The Biaroza file format (BFF)
last updated: Jan 21st, 2002
Sections:
1. Presenting the BFF
2. Physical description of the BFF file format
3. The line types in a BFF file
4. Special characters
5. Formatting the data
6. Fields
7. Explaining the parenthesis around
1. Presenting the BFF
The BFF (Biaroza File Format) is the standard way to store the dictionaries' databases
of the Biaroza project.
The BFF is:
- Capable of holding complex dictionary data, thus covering all types of information
of conventional printed-book dictionaries.
- An extensible format.
- Editable directly by simple text software.
- Capable of covering virtually any language
(although the Biaroza project aims only belarusian dictionaries).
2. Physical description of the BFF file format
The BFF is an 8-bit text file, ASCII compatible.
The formatation and data organization is done with standard ASCII strings.
The high-bit (non-ASCII) characters are not interpreted by the format itself, so the text
may be any ISO 8859 encoding, UTF-8 or any ASCII-compatible coding.
The break-of-line may be CR+LF, LF or CR.
Note: The Biaroza project uses BFF with UTF-8 and LF as break-of-line.
3. The line types in a BFF file
There are five possible line types:
- Empty lines
Lines witch zero length, or lines with spaces only (characters <= 0x20)
Empty lines are ignored.
- Comment lines
Lines starting with the ";" (semicolon) character.
Comment lines are ignored.
- Attribution lines
Lines starting with the "#" ("scratchy") character.
The syntax of these lines are yet to be developed, so they must be ignored for now.
- Definition HEAD
Any line which does not fit any other line type.
These lines hold the definition name.
Normally this line is followed by DATA lines, but it's possible a HEAD line with no DATA at all
(not of much use though).
- Definition DATA
Non-empty lines starting with spaces (characters <= 0x20)
The DATA lines are owned by the previously-defined HEAD, as part of that definition.
DATA lines without a previous HEAD line are invalid.
The only lines allowed between HEAD and DATA lines are empty lines and comment lines.
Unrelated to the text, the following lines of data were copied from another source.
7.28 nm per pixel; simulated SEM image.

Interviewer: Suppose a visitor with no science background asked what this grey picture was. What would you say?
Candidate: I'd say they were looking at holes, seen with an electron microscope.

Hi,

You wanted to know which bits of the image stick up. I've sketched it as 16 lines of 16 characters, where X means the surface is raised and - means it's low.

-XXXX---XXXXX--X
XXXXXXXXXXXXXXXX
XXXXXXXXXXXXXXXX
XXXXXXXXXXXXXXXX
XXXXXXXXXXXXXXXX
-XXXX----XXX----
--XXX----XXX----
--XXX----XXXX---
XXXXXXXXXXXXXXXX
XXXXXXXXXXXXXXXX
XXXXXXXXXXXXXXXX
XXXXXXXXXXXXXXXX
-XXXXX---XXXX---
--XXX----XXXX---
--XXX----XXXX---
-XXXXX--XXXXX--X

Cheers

Note: The Biaroza project uses one space (0x20) as DATA line identificator.
4. Special characters
These are the characters which have a special meaning in a BFF file:
- # (number) ; (semicolon) " " (space)
Used in the beginning of lines as line type identificator (as described in the section 3).
- : (colon) ; (semicolon, again) , (comma)
Divider, sub-divider and sub-sub-divider of a line.
These may theorically appear in any HEAD or DATA line.
Notes (specific to the Biaroza project):
- These characters are not used at all in HEAD lines.
- The : (colon) is not used more than once per line.
- ( ) (parenthesis)
These have two functions:
- To insert free comments (write whatever you want there).
- To assign a property of a field or word (write standard tags there).
The file parser must not interpret the data between the parenthesis.
Any character between the parenthesis is allowed except control characters.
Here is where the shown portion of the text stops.